I can recall when the first mission in Oracle, Arizona got started back in 1991. The idea was for a crew to enter a segregated structure for an extended period of time and create a functional closed-ecological system that was self supporting. If I recall correctly the first, two-year mission at Biosphere 2 never achieved much better than 83% efficiency, but even that it laudable since there were an endless list of assumptions prior to the start of the experiment.
Since then, it seems like there has been increasingly less support and interest in the development of functional space or Earth based closed loop systems. NASA seems content to pour research dollars into methods of providing explorer sustenance which essentially rehash ancient methods of food preservation with the addition of plastic bags and vacuum sealing techniques.
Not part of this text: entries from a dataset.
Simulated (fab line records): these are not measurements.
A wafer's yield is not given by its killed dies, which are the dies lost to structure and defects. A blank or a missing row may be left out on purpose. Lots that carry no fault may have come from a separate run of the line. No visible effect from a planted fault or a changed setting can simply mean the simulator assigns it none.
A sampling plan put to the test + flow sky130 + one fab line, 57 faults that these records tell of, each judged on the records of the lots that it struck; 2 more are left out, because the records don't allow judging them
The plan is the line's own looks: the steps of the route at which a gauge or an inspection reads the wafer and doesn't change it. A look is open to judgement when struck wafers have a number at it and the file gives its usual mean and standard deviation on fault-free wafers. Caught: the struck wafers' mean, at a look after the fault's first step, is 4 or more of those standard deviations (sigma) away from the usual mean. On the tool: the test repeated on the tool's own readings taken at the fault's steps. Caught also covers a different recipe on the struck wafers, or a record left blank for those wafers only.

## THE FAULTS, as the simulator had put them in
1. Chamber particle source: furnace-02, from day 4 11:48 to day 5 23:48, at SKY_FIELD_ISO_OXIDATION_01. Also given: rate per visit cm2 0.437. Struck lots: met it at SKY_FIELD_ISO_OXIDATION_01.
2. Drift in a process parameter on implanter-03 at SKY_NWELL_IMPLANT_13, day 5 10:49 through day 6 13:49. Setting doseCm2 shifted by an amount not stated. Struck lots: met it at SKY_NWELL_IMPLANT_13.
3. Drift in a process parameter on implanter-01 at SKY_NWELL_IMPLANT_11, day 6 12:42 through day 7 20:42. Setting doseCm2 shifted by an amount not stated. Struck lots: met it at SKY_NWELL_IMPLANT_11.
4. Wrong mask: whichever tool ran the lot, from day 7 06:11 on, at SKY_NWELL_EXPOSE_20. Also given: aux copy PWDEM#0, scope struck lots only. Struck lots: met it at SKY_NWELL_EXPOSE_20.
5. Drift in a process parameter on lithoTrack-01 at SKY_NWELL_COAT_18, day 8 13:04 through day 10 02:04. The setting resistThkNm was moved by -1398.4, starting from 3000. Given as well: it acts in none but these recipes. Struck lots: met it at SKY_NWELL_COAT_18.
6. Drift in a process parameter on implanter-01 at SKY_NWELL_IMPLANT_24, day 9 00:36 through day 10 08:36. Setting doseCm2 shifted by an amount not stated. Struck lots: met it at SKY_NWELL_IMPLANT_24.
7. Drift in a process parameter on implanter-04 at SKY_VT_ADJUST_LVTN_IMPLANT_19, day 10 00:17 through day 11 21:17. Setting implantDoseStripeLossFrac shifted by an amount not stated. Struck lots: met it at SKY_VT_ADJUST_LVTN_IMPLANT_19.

The first HI-SEAS mission is currently looking at ways to make dried, canned, and freeze dried foods palatable over a long period (120-days), but lacks any means to integrate fast crops, compost, or intensive gardening techniques into the mission diet. The Mars Society’s MDRS as well as this year’s FMARS missions will lack any substantive effort in this area as well.
Forgive me for being skeptical, but I cannot imagine a long term space mission that doesn’t involve at the very least a couple of hydroponically grown radishes. Humanity has evolved to take advantage of fresh produce. I’ve spent summers working into the fall and living on nothing much more than MREs. I can’t fathom doing this, even with some of the tastiest of these meals, for years on end.